Australia to enact law to safeguard its institutions against foreign influences

China has been accused, although it has promptly denied, of trying to influence Australia’s political system and systemic government institutions.

On Tuesday, Australia said it plans on introducing reforms, by the end of this year, to combat covert political influence and foreign interference which could pose a threat to its political system and economy.

Australia’s attorney general George Brandis told the country’s parliament, the decision to improve safeguards follows a review of Australia’s espionage and foreign interference laws and will include legislation to ban foreign political donations.

“Espionage and covert foreign interference can cause immense harm to our national sovereignty, to the safety of our people, to our economic prosperity, and to the very integrity of Australian democracy,” said Brandis.

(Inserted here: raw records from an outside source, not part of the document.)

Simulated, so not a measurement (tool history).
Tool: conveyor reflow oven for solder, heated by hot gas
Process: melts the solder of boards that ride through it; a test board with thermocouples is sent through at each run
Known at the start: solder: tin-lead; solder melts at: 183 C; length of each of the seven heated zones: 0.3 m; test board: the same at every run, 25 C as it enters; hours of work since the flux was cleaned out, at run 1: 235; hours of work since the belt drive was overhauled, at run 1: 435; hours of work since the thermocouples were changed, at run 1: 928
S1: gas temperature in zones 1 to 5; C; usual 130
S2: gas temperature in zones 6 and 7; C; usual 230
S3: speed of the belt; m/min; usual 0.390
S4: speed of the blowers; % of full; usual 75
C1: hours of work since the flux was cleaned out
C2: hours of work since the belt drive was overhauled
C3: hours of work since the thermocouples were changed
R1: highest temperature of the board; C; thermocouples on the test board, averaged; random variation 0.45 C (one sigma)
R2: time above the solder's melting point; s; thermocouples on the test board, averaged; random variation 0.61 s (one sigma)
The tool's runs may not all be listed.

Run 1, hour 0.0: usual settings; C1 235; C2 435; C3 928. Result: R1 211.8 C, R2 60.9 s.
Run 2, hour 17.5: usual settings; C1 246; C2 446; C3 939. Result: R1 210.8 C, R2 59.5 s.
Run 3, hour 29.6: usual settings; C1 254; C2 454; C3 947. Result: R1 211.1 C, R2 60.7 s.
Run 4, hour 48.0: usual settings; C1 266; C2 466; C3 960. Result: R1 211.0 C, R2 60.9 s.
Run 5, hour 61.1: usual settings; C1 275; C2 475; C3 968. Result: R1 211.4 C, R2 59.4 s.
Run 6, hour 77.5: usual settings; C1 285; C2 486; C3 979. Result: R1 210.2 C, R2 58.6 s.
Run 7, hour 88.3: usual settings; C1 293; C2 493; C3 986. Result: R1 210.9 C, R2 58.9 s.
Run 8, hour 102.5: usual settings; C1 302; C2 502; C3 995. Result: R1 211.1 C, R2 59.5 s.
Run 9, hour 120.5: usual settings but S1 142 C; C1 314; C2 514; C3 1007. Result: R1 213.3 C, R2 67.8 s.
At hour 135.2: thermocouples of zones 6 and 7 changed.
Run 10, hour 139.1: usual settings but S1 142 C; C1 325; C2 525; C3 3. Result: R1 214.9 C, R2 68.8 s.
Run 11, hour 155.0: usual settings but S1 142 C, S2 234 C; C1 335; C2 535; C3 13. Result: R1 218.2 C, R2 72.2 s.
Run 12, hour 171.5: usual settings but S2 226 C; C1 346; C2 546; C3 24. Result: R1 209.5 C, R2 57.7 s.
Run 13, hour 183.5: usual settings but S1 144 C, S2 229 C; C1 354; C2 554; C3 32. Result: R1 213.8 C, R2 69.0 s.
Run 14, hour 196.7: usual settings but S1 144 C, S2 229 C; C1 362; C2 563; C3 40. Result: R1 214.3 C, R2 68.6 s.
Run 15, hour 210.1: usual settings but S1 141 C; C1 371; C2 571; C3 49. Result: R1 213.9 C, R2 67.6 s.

He went on to add, policies modeled, in part, on the U.S. Foreign Agents Registration Act, which requires institutions and individuals, who make a donation to declare if they are acting on behalf of a foreign power to influence the political processes.

Although Brandis did not specifically mention countries which the forthcoming legislation targets, there has been growing concerns of China extending its influence in the country.

In June, Fairfax Media and the Australian Broadcasting Corporation had reported, there had been a concerted and widespread attempt by China and its proxies to “infiltrate” the Australian political institutions and its process in order to promote their own vested interests.

China had dismissed the accusation as “totally unfounded and irresponsible”.

This week, one of Australia’s largest independent publishers had stated it would delay the publication of a book, which alleged that the Chinese government had tried to influence Australian institutions, out of legal concerns.